Economics Highly Challenging, the North America Methanol Market
The North & South American region has faced the same uncertainty in volatility seen in other parts of the world. It is challenging to forecast the market’s direction through the remainder of this year and into 2023. It might seem silly to complain about $10 per million BTU gas in the US compared to what is being seen in Europe, but the fact of the matter is that the elevated cost of natural gas this year has caused significant grief to a North American methanol industry that relies on low cell cost to make its new position as a net exporter viable. To give you an idea of how rough the situation has been, the chart below compares North American production costs with Northeast Asia spot prices.

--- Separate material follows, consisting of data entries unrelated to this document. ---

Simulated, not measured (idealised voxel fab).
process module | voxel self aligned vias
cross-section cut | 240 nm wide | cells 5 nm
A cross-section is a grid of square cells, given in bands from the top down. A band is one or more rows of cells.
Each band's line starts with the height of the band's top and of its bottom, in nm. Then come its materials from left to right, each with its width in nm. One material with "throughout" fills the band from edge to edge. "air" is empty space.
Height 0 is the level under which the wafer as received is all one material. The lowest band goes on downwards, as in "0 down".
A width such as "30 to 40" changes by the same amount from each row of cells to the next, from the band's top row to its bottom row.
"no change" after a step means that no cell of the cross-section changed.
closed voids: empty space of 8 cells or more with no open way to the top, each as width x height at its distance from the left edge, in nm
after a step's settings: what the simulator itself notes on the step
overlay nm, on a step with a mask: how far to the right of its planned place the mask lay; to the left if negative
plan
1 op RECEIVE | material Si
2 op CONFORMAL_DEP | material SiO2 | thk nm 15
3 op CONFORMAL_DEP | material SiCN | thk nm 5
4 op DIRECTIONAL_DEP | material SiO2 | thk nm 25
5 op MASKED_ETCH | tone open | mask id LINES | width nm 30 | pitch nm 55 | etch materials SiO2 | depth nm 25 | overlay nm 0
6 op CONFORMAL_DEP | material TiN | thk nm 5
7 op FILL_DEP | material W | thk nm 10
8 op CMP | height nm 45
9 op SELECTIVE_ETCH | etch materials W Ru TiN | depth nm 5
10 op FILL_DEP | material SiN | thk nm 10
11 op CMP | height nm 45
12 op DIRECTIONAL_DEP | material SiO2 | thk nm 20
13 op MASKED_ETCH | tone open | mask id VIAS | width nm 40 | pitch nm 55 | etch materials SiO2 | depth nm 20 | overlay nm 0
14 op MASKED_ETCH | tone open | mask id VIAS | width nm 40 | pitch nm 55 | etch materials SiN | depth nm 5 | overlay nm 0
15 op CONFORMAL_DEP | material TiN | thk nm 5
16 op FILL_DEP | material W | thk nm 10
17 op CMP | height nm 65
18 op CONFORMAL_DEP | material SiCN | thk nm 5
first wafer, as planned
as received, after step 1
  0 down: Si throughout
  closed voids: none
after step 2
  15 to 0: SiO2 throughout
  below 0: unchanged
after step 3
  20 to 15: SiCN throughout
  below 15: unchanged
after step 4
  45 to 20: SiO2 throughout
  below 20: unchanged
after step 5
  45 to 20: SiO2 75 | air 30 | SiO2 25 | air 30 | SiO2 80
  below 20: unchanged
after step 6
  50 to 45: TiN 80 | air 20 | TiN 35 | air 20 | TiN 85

The dark blue line depicts our North American production cost estimates, the price of natural gas feedstock is shown by the light blue line, and the Northeast Asia methanol prices by the black line. The gray bars in the chart above show the difference between the North American methanol cash costs and the Northeast Asia price. You’ll quickly notice how this spread has been approaching zero since the second quarter, even before counting freight and other logistics costs. As you can see, the Asian market has theoretically been close to North American methanol for some time. You’ll also notice that the current forecast expects this situation to improve sometime next year, but it wouldn’t be surprising to see current conditions continue for a longer time in today’s volatile environment.
If feedstock stock costs are so high, why have methanol prices been lower than last year? The answer lies with the region’s supply, which has been relatively abundant this year thanks to recently increased capacity with the startup of a new Koch plant late last year, a considerable amount of derivative production, and perhaps more importantly, a lack of production outages compared to last year.
The chart above is a comparison of the Americas region’s operating rates last year and this year, and you’ll notice how, in 2021, there were numerous outages lasting more than seven days as shown by the red tool symbols.
This was especially the case during unforeseen events like last year’s winter freeze in February and Hurricane Ida in late August. This year, however, most outages have been planned, and the US Gulf coast has not seen any threat from tropical storms. All of this has kept supply healthy throughout 2022, and with weaker demand sentiment going forward, it is possible that supply will remain ample into next year—barring any unforeseen outages or voluntary reductions in operating rates.